I’m looking at two huge dormant volcanoes that grew out of the stretched and splitting rift valley floor. This is the view from above the house where I’m staying with friends just outside Arusha  – known as the safari capital of Tanzania. Mt. Meru rises steeply above the city and Mt Kilmanjaro dominates the land 50 miles to the east.

These two mighty mountains impress me with their majesty and moods. We get to see them frequently because the international airport was built halfway between them in order to avoid their massive effect on wind and weather. We got to know these two while writing guidebooks about them for Tanzania National Parks  years ago. In addition to their uplifting views and challenging climbs they shared secrets too, their shy wildlife like bushbucks and plume-tailed colobus monkeys, their forests, canyons, ponds, streams and falls of butterflies as well as water.

I’m especially fond of Mt. Meru, a blown out cone (similar to Mt. St. Helens) almost 15,000 ft high and very steep.

Here, Mt Meru looms in the distance with “parasitic cones” in the foreground. You can just make out the torn side at the right of the mountain in the picture.

Mt. Kilimanjaro is more bulky and going bald in the warming climate, its ice cap melting. Kili is Africa’s highest and the world’s highest free-standing mountain at 19,340 feet above sea level. Kili is actually composed of three cones –  broad-shouldered Shira, the eroded peak of Mawenzi and indented top of Kibo with its crater and ice-fields.

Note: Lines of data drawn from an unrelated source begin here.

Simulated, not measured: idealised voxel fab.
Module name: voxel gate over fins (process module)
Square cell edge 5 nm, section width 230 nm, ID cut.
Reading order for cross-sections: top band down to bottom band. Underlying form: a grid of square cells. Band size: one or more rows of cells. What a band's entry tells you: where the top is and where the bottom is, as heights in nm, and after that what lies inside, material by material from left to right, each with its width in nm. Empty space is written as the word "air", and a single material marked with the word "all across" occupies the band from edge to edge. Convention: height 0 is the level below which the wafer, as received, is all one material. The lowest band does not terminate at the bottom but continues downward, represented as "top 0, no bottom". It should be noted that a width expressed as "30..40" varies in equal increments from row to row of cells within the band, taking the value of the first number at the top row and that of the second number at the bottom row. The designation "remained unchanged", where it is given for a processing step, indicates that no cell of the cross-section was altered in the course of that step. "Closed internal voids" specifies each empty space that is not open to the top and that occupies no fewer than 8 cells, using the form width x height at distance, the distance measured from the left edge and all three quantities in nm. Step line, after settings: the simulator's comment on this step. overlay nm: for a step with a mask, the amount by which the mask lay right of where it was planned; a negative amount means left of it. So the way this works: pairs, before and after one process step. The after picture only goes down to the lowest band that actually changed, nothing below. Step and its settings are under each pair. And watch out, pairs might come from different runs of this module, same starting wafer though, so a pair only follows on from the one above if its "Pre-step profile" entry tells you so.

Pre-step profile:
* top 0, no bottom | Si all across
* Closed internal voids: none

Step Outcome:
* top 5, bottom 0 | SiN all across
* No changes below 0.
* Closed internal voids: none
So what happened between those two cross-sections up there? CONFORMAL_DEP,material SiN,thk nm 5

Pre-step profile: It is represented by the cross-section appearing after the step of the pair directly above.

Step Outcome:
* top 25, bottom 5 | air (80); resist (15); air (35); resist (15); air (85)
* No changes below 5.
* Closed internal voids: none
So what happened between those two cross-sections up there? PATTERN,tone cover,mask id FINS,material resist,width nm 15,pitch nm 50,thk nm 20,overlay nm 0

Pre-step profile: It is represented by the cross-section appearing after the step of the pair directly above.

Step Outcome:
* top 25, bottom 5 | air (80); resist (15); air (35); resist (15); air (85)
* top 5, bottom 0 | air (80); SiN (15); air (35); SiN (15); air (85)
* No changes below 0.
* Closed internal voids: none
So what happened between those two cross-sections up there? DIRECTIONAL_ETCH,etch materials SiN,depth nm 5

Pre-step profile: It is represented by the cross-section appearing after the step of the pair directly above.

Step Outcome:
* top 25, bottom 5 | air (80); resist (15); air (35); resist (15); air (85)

I’m not a lover of hikes in high cold places. However, the plant and animal life on these rift valley mountains is abundant and extremely attractive. Here are some pictures to give you glimpses of life on the mountains.

A red balsam flower, Impatiens kilimanjari, endemic to the forests of Kilimanjaro

A Black-and-white Colobus monkey rests in a tree in Arusha National Park

A Black-and-white Colobus monkey rests in a tree in Arusha National Park

Jeannette stands among Giant Senecio trees on Kilimanjaro

I’m in a Giant Senecio grove on Shira Plateau, Kilimanjaro. These relatives of groundsel and ragwort can live over 200 years.